[exim] Bayesian filtering idea

Top Page
Delete this message
Reply to this message
Author: Alun
Date:  
To: exim-users
Subject: [exim] Bayesian filtering idea

Dear all,

A simple idea I've just had. The concept might be in SpamAssassin
anyway, but I use a separate Bayesian filter on our mail system,
and thought it might be interesting...

We've recently noticed that a reasonable amount of mail comes in without a
Date: header [1]. My reading of RFC2822 says it should be present, but I
don't want to risk outright blocking of messages without it. However, most
such messages from outside appear to be spam.

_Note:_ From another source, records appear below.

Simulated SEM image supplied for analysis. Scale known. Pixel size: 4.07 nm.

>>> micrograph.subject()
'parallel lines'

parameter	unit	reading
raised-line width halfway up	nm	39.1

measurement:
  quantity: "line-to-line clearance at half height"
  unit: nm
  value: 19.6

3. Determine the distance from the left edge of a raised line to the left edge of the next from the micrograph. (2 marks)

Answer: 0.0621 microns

Our Bayesian filter could make use of the absence of the header but, of
course, if the header's not there, it's not a token that can have a
probability assigned to it.

So... I'm changing our Bayesian filter so that it adds tokens into the
database when a header is missing. Before tokenising a message, I initialise
an array of common mail headers. When I encounter one of these headers, I
delete it from the array. At the end of header processing, I therefore have
a list of headers that the message *doesn't* have. I then throw these into
the database with a special prefix ("M:Date" for instance).

At the moment, I'm only using "Date:" and "To:", but right now I've got
a script running over all my recent mail to get a full list of common
headers. Throwing all of them in could be instructive, since the absence of
some headers will be good pointers that a message is ham rather than spam.

Anyway, current figures, gathered over the past 24 hours, training on the
results of our other anti-spam measures:

+--------+-----------+----------+-------------------+
| token  | spamcount | hamcount | prob              |

+--------+-----------+----------+-------------------+
| M:Date |       496 |      201 | 0.814702104203042 |
| M:To   |       183 |      156 | 0.676699069683468 |

+--------+-----------+----------+-------------------+

So, mail without a date: header is 81% likely to be spam, as rated by
SpamAssassin et al. What's the chance that a large portion of the remainder
are spam that wasn't spotted?

Cheers,
Alun.

[1] Mainly because we're handling mail generated by a large, expensive
piece of software, which doesn't add it, and whose authors are clueless,
won't accept that Date: should be there, especially on a time-sensitive item
of mail like their system generates. They are blaming the client software
when it can't sort these undated mails into date order. Sigh.